Provide the flexibility to integrate code written in any language into your pipeline by wrapping the components inside a Docker container.
Fully custom components

Fully custom components lets us build components by defining the component specification, executor and component interface classes.

Python function-based components

In this style you write a function that is decorated and annotated with type hints.

The type hints describe the InputArtifacts , OutputArtifacts, parameters of your component.

@component
def MuValidationComponent(
  model: InputArtifact[Model],
  blessing: OutputArtifact[Model],
  accuracy_threshold: Parameter[int] = 10,
  ) -> OutputDict(accuracy=float):
  '''My simple custom model validation component.'''

  accuracy = evaluate_model(model)
  if accuracy >= accuracy_threshold:
    write_output_blessing(blessiing)

  return {
    'accuracy': accuracy
  }

Container-based components

To create one we need to specify a Docker container image that includes our component dependencies.

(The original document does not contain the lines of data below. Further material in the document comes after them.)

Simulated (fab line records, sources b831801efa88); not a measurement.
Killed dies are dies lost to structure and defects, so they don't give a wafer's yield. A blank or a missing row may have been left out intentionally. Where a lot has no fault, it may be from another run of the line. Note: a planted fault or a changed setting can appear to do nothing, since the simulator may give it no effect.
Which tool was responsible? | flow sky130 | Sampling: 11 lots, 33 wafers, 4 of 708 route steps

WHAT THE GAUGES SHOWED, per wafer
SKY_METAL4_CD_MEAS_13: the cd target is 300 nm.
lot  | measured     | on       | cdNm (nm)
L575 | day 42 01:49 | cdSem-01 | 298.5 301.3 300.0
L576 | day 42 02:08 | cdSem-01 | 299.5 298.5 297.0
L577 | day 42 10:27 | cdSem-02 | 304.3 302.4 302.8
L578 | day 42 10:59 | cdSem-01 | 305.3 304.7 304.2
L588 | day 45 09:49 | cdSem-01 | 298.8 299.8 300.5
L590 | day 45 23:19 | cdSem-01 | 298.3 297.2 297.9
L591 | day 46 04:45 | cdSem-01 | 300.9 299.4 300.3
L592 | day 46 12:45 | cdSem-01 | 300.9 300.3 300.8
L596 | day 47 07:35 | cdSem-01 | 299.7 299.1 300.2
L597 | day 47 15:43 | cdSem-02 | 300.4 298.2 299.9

from tfx.dsl.component.experimental import container_component, placeholders
from tfx.types import standard_artifacts

grep_component = container_component.create_container_component(
  name='FilterWithGrep',
  inputs={'text': standard_artifacts.ExternalArtifact},
  outputs={'filtered_text': standard_artifacts.ExternalArtifact},
  parameters={'pattern': str},
  ...
  image='google/cloud-sdk:278.0.0',
  command=[
    'sh', '-exec',
    ...
    ...
    '--pattern', placeholders.InputValuePlaceholder('pattern'),
    '--text', placeholders.InputUriPlaceholder('text'),
    '--filtered-text',
    placeholders.OutputUriPlaceholder('filtered_text'),
  ],
)

Their are other parts of the configuration like container image name and optionally the image tag. For the body of the component we can have command parameter which defines the container entry point command line. The command line can use placeholder objects that are replaced at compilation time with the input, output or parameters.

Fully custom components

Define custom component spec, executor class, and component class
Component reusability
- Reuse a component spec and implement a new executor that derives from an existing component

Defining input and output specifications

These inputs and outputs are wrapped in channels, essentially dictionaries of typed parameters for input and output artifacts.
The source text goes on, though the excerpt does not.